Tue, Feb 15, 2005 - Page 8 News List

Editorial: Set aside Tiaoyutai dispute

While Chinese people enjoyed the Lunar New Year holidays, the Japanese government announced that it would take over management of a lighthouse built by Japanese right-wing youth groups in the Tiaoyutai (釣魚台) island cluster. These moves are aimed at showing the world that Japan has effective sovereignty over the disputed islands in the East China Sea, and they've provoked a storm of controversy.

Japan's announcement that it will take over ownership of the lighthouse is aimed at acquiring oil-resource development rights for the continental shelf in the East China Sea.

Meanwhile, in Taiwan, the Ilan County Government in February last year completed a legally required registration process which assigned the Tiaoyutais as a part of the administrative district of Ilan County's Toucheng township. In 2003, Executive Yuan officials also pointed out that Taiwan and Japan had reached a consensus to "put aside" differences over the Tiaoyutais so they could jointly develop deep-sea fisheries in the area.

Although Taiwan and Japan have no official diplomatic relations, they have a strategic partnership. Taiwan does not want to undermine this partnership because of controversies over who has sovereignty over the Tiaoyutais. Therefore, the foreign ministry's response to Japan's announcement was low-key, saying only that Taiwan hoped that after negotiations between the two countries are held, the Japanese would have a more reasonable attitude.

China, on the other hand, made a clear protest against the move, not least because it wants to protect its interest in the Chunxiao oilfields, where it aims to start production this year. For China, the Tiaoyutai islands are not simply important as a symbol of sovereignty and national dignity, but are also closely tied to its aim to ensure energy supplies in the East China Sea and strategic advantage in the event of a conflict in the Taiwan Strait.

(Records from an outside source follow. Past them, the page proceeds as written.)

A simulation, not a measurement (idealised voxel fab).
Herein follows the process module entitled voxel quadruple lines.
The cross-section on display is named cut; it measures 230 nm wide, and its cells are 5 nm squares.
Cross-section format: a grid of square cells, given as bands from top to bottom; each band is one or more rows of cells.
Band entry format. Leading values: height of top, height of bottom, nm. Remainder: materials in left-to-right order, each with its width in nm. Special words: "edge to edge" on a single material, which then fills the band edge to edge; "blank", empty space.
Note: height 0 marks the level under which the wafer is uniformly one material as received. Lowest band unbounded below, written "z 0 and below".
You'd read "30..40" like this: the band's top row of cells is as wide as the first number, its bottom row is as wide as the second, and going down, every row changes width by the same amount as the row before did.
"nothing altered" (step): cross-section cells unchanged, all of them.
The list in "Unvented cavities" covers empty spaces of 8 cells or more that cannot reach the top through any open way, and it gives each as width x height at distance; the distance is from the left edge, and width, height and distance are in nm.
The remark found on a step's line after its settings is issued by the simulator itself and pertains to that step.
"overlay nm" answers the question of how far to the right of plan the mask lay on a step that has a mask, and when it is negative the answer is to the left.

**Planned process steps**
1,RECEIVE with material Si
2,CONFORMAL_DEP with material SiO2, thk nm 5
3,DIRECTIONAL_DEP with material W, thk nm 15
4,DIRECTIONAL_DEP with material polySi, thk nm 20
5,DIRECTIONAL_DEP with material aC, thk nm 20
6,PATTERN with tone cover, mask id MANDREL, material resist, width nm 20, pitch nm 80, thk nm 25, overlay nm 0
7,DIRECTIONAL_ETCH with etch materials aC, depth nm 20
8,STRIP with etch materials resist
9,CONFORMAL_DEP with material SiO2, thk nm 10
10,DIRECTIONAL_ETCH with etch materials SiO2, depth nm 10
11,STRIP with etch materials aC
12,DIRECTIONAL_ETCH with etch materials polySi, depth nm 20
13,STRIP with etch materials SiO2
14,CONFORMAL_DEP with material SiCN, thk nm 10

But as far as the mapping of administrative regions is concerned, the Tiaoyutai islands do not fall under Zhejiang Province, nor are they part of Fujian. China's only recourse in claiming its rights to the island cluster is to say that they belong to Taiwan, and that they are therefore part of the "sacred territories of China." Therefore, in making a fuss over the Tiaoyutai islands, China can kill two birds with one stone: protect its oil interests in the East China Sea and reinforce its claims to "possess" sovereignty over Taiwan.

This move therefore comes as no surprise.

Will the Tiaoyutai controversy escalate military tensions between China, Japan and Taiwan? At present, Japan has only announced that it will manage the lighthouse. As long as the Japanese do not take things any further, then it is likely that the three contending parties will confine this battle to the legal front. But Japan would only need to station troops or colonists on the islands to light the fuse. The combined influences of strategic advantage, racial antipathy and oil politics would then fuel the fire and likely lead to a considerable escalation of tensions -- and even small scale conflict -- making the Tiaoyutais a tinderbox that could destroy the peace in East Asia.

The current Tiaoyutai controversy involves complex issues of historical sovereignty between China, Taiwan and Japan, as well as access to oil in the East China Sea and each country's defenses. It is therefore not something that can be partially resolved through unilateral pronouncements or actions by the parties involved. If China, Japan and Taiwan speak or act without consulting each other, this could have unpredictable results. We would rather the three parties put their differences aside for the moment, and instead of pursuing a zero-sum result, seek a means of jointly developing the area's natural gas and maritime resources to achieve a win-win situation. Only in this way can a multifaceted response to the issue be found that will guarantee regional security and prosperity.